Assuming a model has been instantiated and trained with `model = LSTM(...)`:



- `model.train()`: trains the network. Set `quiet=True` to suppress printing of losses per epoch during training.

- `model.X`: transformed data in the format the model was/will actually be trained on. A `numpy array` of dimensions `n observations x n timesteps x n features`.

- `model.y`: one-dimensional list target values the model was/will be trained on.

- `model.predict(model.data)`: given a dataframe with the same columns the model was trained on, returns a dataframe with date, actuals, and predictions, pass `model.data` for performance on the training set.

- `model.predict(new_data)`: generate dataframe of predictions on a new dataset. Generally should be the same dataframe as the training set, plus additional dates/datapoints.

- `model.mv_lstm`: a `list` of length `n_models` containing the PyTorch networks. 

- `model.train_loss`: a `list` of length `n_models` containing the training losses of each of the trained networks.

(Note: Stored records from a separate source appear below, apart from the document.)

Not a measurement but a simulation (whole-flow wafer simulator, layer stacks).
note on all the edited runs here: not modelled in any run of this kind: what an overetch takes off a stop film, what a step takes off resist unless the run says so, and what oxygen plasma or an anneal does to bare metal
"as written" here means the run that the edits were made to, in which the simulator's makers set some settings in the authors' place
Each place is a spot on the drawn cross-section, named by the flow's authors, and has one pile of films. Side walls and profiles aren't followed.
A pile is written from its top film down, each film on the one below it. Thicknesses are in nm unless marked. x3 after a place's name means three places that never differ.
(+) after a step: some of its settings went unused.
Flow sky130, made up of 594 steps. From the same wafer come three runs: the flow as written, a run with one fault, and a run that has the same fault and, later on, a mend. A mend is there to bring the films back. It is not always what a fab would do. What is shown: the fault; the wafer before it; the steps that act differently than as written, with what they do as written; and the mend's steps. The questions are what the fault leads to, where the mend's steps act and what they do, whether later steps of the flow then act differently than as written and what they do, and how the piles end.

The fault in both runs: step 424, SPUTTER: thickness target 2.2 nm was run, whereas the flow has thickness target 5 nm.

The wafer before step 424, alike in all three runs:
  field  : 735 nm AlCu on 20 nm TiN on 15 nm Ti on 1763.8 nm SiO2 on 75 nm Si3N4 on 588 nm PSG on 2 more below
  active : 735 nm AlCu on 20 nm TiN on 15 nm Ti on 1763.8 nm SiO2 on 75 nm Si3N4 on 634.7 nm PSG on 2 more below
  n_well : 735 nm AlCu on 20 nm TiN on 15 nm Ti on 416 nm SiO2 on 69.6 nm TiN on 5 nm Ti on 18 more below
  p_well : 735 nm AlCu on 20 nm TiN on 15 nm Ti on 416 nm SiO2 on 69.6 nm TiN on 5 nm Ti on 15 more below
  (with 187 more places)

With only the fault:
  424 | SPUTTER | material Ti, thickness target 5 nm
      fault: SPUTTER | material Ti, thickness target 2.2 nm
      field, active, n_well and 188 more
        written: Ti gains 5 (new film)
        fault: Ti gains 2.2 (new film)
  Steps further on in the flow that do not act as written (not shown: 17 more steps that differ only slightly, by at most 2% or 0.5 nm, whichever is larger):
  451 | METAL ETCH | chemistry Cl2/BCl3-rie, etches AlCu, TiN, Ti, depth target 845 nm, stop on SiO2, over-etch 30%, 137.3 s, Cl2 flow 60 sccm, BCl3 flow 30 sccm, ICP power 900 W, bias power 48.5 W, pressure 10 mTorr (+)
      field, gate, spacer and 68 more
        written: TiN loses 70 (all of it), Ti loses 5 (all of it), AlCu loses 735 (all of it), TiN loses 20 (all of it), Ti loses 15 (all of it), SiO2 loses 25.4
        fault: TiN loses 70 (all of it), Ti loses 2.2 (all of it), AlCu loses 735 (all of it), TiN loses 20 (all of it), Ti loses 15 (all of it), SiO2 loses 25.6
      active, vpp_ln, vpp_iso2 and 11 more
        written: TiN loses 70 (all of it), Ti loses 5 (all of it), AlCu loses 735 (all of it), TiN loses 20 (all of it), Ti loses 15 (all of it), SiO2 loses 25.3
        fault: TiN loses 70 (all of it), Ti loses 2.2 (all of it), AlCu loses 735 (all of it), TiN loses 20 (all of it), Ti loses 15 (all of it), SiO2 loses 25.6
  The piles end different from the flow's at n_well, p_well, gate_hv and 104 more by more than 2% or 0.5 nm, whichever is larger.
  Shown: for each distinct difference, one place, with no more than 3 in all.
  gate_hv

- `model.ragged_preds(pub_lags, lag, new_data, start_date, end_date)`: adds artificial missing data then returns a dataframe with date, actuals, and predictions. This is especially useful as a testing mechanism, to generate datasets to see how a trained model would have performed at different synthetic vintages or periods of time in the past. `pub_lags` should be a list of `ints` (in the same order as the columns of the original data) of length `n_features` (i.e. excluding the target variable) dictating the normal publication lag of each of the variables. `lag` is an int of how many periods back we want to simulate being, interpretable as last period relative to target period. E.g. if we are nowcasting June, `lag = -1` will simulate being in May, where May data is published for variables with a publication lag of 0. It will fill with missings values that wouldn't have been available yet according to the publication lag of the variable + the `lag` parameter. It will fill missings with the same method specified in the `fill_ragged_edges_func` parameter in model instantiation.

- `model.gen_news(target_period, old_data, new_data)`: Generates news between one data release to another, adding an element of causal inference to the network. Works by holding out new data column by column, recording differences between this prediction and the prediction on full data, and registering this difference as the new data's contribution to the prediction. Contributions are then scaled to equal the actual observed difference in prediction in the aggregate between the old dataset and the new dataset.

- `model.feature_contribution()`: Generates a dataframe showing the relative feature importance of variables in the model using the permutation feature contribution method via RMSE on the train set.